How to feng shui your home when the world feels unstable
- Inbar Lee Hyams

- 14 hours ago
- 3 min read

Some weeks the newsletter writes itself. This wasn't one of them.
I was sitting on the couch with ingredients that refused to connect: a Torah portion about gratitude. A woman's story about a forest and a war. A feng shui system that asks us to stop rushing.
Then I noticed a card on the floor. The Queen of Spades. That's just how my mind works — I knew immediately she was there for a reason.
Face up. In archetypal symbolism, the Queen of Spades belongs to the suit of hardship and loss. She is not the loss itself — she is what survives it. She knows things that only loss can teach. She was the thread.
This week's Torah portion, Tzav (Leviticus 6:1–8:36), includes the korban todah — the thanksgiving offering. Rabbi Jonathan Sacks notes that Yehudi — Jew — shares its root with todah, thanksgiving. Our name comes from Leah's cry at the birth of Judah: "This time I will thank God." Not in easy times. From within the pain itself.

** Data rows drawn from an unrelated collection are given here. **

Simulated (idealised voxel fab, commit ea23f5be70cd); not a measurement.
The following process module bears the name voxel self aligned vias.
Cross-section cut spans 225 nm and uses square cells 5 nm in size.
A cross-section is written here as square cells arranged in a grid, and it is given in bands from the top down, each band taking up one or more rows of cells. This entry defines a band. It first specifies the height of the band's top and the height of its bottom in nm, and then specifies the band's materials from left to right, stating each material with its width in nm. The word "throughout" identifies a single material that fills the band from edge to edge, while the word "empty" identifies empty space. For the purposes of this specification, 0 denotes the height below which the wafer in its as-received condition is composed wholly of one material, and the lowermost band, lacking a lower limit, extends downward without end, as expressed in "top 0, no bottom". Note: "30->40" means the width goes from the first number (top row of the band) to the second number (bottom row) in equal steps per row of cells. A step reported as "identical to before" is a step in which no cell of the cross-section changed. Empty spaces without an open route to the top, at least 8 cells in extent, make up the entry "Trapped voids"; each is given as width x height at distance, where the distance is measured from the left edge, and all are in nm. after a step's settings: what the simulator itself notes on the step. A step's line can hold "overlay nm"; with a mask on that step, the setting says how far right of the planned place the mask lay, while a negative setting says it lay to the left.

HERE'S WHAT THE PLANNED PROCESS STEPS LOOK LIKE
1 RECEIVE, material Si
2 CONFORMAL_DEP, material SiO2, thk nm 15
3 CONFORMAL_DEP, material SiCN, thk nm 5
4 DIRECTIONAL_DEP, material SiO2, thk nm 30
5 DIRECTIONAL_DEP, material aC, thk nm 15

A woman I don't know wrote a children's story called The Ancient Story of the Forest to help her kids make sense of the war. She wasn't bypassing the grief — she was doing something harder. She trusted that the cycle has its own logic, even as the darkness deepens.
And all of it led to the same place: the earth element in feng shui — and what it can teach us about stopping, waiting, and trusting the cycle.
Earth
At the heart of feng shui is a system called Wu Xing — five phases of energy in continuous movement: Wood, Fire, Earth, Metal, Water. Each one becomes the next. Each one has its purpose.
Earth is the phase of late summer. The moment after the growth, before the harvest. Nothing is being planted and nothing is being gathered yet — things are simply ripening. Earth doesn't push. It doesn't rush. It holds what has grown and trusts that the right moment to harvest will come.
That quality — ripening without rushing — is exactly what's being asked of us right now.
That's not gratitude as a feeling you manufacture. That's gratitude as trust that the cycle knows what it's doing — even now.
This week's experiment: find your element
Most homes have a dominant tendency. An element that's taken up more space than the others — in the objects, the colors, the feeling when you walk in. Which of these feels most true?
Stacks of books just acquired, new projects starting before the last ones are done, ideas accumulating faster than they can be acted on? Wood energy. Your home is full of potential and forward momentum — and that's beautiful. Watch for overcrowding: when everything keeps starting without anything completing, energy disperses rather than concentrates. Wood that can't breathe stops growing.
Your home is never quiet — the TV always on, lights bright, something always demanding attention? Fire energy. Your home is alive and engaged. Watch for burnout: when there's no moment of genuine quiet, both the body and the home start burning more than they have. Fire needs to know when to die down.
Heavy and full, hard to move — or warm, a little stuck? Earth energy. Your home is ripening — full, waiting. Not stuck. Ripening. Watch for accumulation: things with nowhere to go, surfaces that never quite clear, objects from a previous chapter still taking up space. When earth doesn't know how to let go, the harvest never comes.
Everything ordered, precise, each thing in its place — but something feels a little frozen, a little too perfect? Metal energy. Your home has been refined — and that's real strength. Watch for rigidity: when order becomes the ruler, there's no room for spontaneity, warmth, or anything unplanned. Metal that doesn't know how to release becomes a tidy prison.
Everything feels fluid, impossible to pin down — things drifting from room to room, not quite belonging anywhere? Water energy. Your home is in flow. Watch for formlessness: when nothing has a permanent home, when everything feels temporary, the home itself never quite lands. Water without banks floods rather than nourishes.
You don't need to change anything. Just notice where you are. That's the practice this week — and it's enough.